Sunday, November 14, 2004

Chapter 4: The Wrong Way to Use the IRON MASK Mode (Update 8-03-2005)

As we tweak our explorers even more, let us address something that is possibly taking depth away from us.

IRON MASK is a very useful tool. However, there is a tendency for people to abuse it thinking that they are solving one problem but actually creating another.

The problem I am talking about is the tendency for people to eliminate the drumming (in FERROUS, pinging in CONDUCT) of signals that I have previously discussed by mixing in IRON MASK discrimination.

Unless somebody turned over a bucket of nails at the site your hunting, that constant drumming in your ears is actually soil mineralization and you are hunting way too HOT on the sensitivity. Users of the Explorer have a tendency to hunt with sensitivity too high as this amazing machine can still deliver despite the HOT settings.

The Explorer is an automatic ground balancing metal detector. Set the sensitivity too high and the ground balancing software stops discriminating some of the soil mineralization and starts identifying them as targets. Soil mineralization being iron oxides and such, it will sound off as low tones in FERROUS and high tones in CONDUCT. These are commonly called false signals or falsing. At this juncture, some users mix in IRON MASK slowly to discriminate out the signals coming in from soil mineralization. It will work but you are loosing on two fronts here:

First, you are not hearing the nulls and the falsing anymore and are therefore not able to properly set your sensitivity for maximum depth and smoothness of operation. Take note that HOT sensitivity settings can cause greater target averaging effects which makes it more likely that a deep target will land in a different place on the SMART FIND screen or give off altered DIGITAL ID readings which can land it in the iron masked area.

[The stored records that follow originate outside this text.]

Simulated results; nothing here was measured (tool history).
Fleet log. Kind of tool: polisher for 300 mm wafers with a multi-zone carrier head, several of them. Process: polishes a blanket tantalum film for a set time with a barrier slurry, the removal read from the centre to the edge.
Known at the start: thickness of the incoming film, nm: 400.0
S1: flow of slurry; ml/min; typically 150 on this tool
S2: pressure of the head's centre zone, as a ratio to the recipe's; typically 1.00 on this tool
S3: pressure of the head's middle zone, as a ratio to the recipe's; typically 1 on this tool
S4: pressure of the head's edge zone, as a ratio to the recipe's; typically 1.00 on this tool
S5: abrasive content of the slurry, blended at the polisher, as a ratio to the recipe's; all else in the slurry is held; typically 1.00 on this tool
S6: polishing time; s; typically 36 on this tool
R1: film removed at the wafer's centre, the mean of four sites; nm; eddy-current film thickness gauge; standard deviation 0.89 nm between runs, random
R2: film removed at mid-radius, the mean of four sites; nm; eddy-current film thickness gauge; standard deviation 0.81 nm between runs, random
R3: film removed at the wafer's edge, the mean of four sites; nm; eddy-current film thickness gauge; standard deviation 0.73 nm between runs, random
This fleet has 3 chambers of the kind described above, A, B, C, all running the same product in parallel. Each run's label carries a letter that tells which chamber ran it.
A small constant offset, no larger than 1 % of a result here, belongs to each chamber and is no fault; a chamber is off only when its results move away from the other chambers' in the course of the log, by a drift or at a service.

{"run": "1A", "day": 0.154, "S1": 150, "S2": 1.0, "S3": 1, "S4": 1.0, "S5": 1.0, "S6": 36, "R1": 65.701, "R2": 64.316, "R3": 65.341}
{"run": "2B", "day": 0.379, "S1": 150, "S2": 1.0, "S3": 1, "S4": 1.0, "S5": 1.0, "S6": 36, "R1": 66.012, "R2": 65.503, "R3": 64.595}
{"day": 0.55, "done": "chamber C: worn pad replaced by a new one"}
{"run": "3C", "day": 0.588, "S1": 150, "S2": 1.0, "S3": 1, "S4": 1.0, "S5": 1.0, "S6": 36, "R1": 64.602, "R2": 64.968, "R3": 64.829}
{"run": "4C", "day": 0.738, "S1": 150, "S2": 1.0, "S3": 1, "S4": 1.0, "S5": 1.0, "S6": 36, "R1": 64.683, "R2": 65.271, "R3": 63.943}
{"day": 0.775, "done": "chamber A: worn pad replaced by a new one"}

Second, you are discriminating the good with the bad. IRON MASK is similar to the old discrimination knob of detectors from yore with one major difference. It adjusts on the FERROUS scale instead of the CONDUCT. Why is this important? Because when that 12 inch deep 250 year old large cent is averaged and lands on the left side of the screen which IRON MASK has blacked out, that large cent wont be yours.

Furthermore, all discrimination reduces depth and using discrimination unnecessarily is a waste of your detector's most valuable resource.

Having a detector that provides so much information about its target makes a strong case for reducing or completely abandoning discrimination. All discrimination reduces depth by some measure. If you want every fraction of an inch that your detector is capable off, you must use the least amount of discrimination necessary.

In years gone by, discrimination's main purpose was to avoid digging junk. If the detector is able to let you know its junk, don’t dig it. The ability of the explorer to run in FERROUS tones makes this way of hunting even more viable as it allows you to avoid most of those pesky rusted nails that try to pass themselves off as silver under CONDUCT. The exception to the rule would be if somebody did turnover a bucket of nails on your site :)

I suspect that my opinions on IRON MASK will be a bit controversial. It is a fact that the Minelab Explorer will hunt effectively even with different settings and people will find great stuff using their own techniques. I qualify that the opinions stated here are my own. They were largely formed by reading books like “Taking a closer look at metal detector discrimination” by Robert C. Brocket and reading stuff on the net.

In summary, set the sensitivity right and don’t use IRON MASK as a crutch to create stability.

ADDENDUM: Pre-programmed discrimination patterns as well as LEARNED patterns can have the same effect as IRON MASK in blotting out signs of a hot SENS setting. I emphasize, it "CAN" but will not always do. It all depends what section of the DISC screen is blacked out.